Filipino consumers ‘to benefit’ from weak Chinese currency

CHINA’s devaluation of its yuan as retaliation for the tariff hike plans of its trade war opponent, the United States, will mean cheaper Chinese goods for Filipino buyers.

Philippine Exporters Confederation Inc. (Philexport) Cebu executive director Fred Escalona said China’s weak currency “will make Chinese goods cheaper, thus attracting more demand for these goods.”

But while it could mean cheaper Chinese products, Escalona also pointed out its possible impact on other currencies, including the Philippine peso.

“This has dire effects on the regional economies as it adds pressure on the currencies of countries around China, including the Philippines, to also devalue their currencies,” the export official told SunStar Cebu on Tuesday, Aug. 6, 2019.

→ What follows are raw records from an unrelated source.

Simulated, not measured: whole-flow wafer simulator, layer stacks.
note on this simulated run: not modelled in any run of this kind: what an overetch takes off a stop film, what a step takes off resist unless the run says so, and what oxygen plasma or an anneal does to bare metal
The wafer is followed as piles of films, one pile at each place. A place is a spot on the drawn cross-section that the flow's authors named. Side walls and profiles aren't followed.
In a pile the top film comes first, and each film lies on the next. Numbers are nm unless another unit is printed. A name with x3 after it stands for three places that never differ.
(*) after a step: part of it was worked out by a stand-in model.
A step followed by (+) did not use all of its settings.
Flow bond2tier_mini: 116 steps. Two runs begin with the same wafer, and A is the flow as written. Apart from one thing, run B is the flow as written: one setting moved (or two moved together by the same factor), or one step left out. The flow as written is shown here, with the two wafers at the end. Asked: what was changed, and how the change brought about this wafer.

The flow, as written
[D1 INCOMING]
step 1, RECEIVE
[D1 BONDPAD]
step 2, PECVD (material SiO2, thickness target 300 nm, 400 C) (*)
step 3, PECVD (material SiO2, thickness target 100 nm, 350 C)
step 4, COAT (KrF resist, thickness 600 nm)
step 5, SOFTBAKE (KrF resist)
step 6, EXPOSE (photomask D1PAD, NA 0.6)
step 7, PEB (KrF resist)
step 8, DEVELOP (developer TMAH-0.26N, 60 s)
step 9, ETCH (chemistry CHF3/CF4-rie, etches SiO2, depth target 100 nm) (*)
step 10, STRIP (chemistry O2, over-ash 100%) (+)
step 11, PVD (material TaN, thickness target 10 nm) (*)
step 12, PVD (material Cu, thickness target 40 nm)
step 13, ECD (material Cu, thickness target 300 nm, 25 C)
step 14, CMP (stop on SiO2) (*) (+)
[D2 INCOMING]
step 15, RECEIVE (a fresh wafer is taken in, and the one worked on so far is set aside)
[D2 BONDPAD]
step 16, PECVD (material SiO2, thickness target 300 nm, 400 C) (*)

Philexport is a group of exporters based in Cebu.

The yuan fell below seven to the dollar on Monday, Aug. 5, days after US President Donald Trump announced plans to raise tariffs on another US$300 billion in Chinese imports amid the escalating trade war between the world’s economic superpowers.

Escalona thought that China was willing to see its currency fall further, after it breached the seven-mark, its weakest level in almost a decade.

“However, letting one’s currency devalue further is also counterproductive in the near term. It can result in inflation that could blunt economic development. What is scary is the prospect of what the US and maybe other countries might do to counter this sort of Chinese strategy,” he said.

The Department of Finance (DOF) said that as of July 2019, the Philippine peso ranked second among the top currencies in Southeast Asia gaining strength against the US dollar. Year-to-date, the peso appreciated by 2.82 percent, ranking next to Thailand, which appreciated by 4.27 percent.

The peso-dollar exchange rate also remains stable throughout the period, its coefficient of variation at 0.82 percent, ranking sixth among 12 regional currencies and lower than the 0.93 percent Asian average.

“The main reasons for the peso’s growing strength and stability are the country’s strong balance-of-payments (BOP) position and rising Gross International Reserves. Strong foreign exchange inflows from exports of services, remittances, income from investments abroad, direct foreign investments and foreign borrowing all contributed to the strong BOP position. These in turn boosted the confidence in the Philippine peso,” said the DOF.

Cebuano economics professor Fernando Fajardo said China’s weaker currency will also mean it will pay more for Philippine exports.

“But if our exports are not valuable, they may just forgo buying from us now. On the other hand, Chinese goods are now cheaper for us to buy. That may increase our imports from China,” he said.

In a highly globalized economy like China, he noted devaluation is double-edged.

For one, devaluation would make a country’s exports cheaper and therefore attractive to foreign buyers.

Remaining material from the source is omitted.